I'm just of the opinion you don't muck with the stats on a player's sheet (which they depend on) unless you tell them. First, because if they know about a change they can keep track of it and implement it where necessary, instead of the GM (always a plus). Second, because I consider it a polite thing to do: if in the heat of battle my GM says to me "btw your strain threshold is 4 lower because of Reasons, so that hit knocked you out," I'd be pretty pissed since I might have, you know, acted differently had I had more information about my character available to me. I mean, GM fudging is one thing, but that just makes it feel like the mechanics are stacked against you from the get-go.
But hey, you think that's not a big deal, I think it is, that's fine. Different tables for different folks. And I'm sorry to the OP is this is a derail.
I'm confused. You do realize that the lowering of Strain Threshold from Obligation coming into play does not inflict strain damage right? It just lowers your top end. So if you start the session at 4/12 strain, and I tell you I rolled doubles so you lose 4 strain, you don't suddenly pass out. Instead of 4/12 you are 4/8.
Secondly, I tell you at the beginning of the session, not as a "oh btw" halfway through. That's rude.
It sounds like Shadai is doing Obligation in a way that departs significantly from the Core Rules. What is detailed there is that everyone's obligation is totaled together as a chart at the beginning of the session (Highest to Lowest in ascending order) and then the d100 is rolled to see if it hit's anyone's obligation.
What people have been talking about is the option of doing this at the end of the session.
What Shadai seems to be talking about (forgive me if I am mistaken) is rolling for each individual obligation at the end of the session in which it is added.
I like the idea of rolling on the RAW obligation chart at the end of the session because ALL it changes is that everyone knows that so-and-so's Obligation came up before the next session begins, and so it can heighten the tension and expectations.
I'm not a fan of changing up the Obligation rules, though. IMO it's a great system that feels right for the game.

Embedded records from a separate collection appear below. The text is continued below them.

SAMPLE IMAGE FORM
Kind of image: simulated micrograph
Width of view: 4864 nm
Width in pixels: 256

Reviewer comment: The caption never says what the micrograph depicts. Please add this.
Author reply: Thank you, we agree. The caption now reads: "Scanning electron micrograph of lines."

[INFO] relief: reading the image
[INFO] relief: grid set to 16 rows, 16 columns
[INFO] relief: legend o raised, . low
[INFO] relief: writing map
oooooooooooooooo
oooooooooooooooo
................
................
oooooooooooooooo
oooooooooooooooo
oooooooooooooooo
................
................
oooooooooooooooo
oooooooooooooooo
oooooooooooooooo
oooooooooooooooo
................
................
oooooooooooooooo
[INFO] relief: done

Away you are indeed mistaken.
My only departure is rolling for Obligation at the end of session rather then the beginning. I do this for the reasons you stated in addition to the fact by doing it between sessions I can prepare for it if I want to bring it into game.
I do not roll each obligation individually. I just keep my own total of character Obligation, spread it into a d100 chart and roll it once for the entire group. It's not a significant departure at all.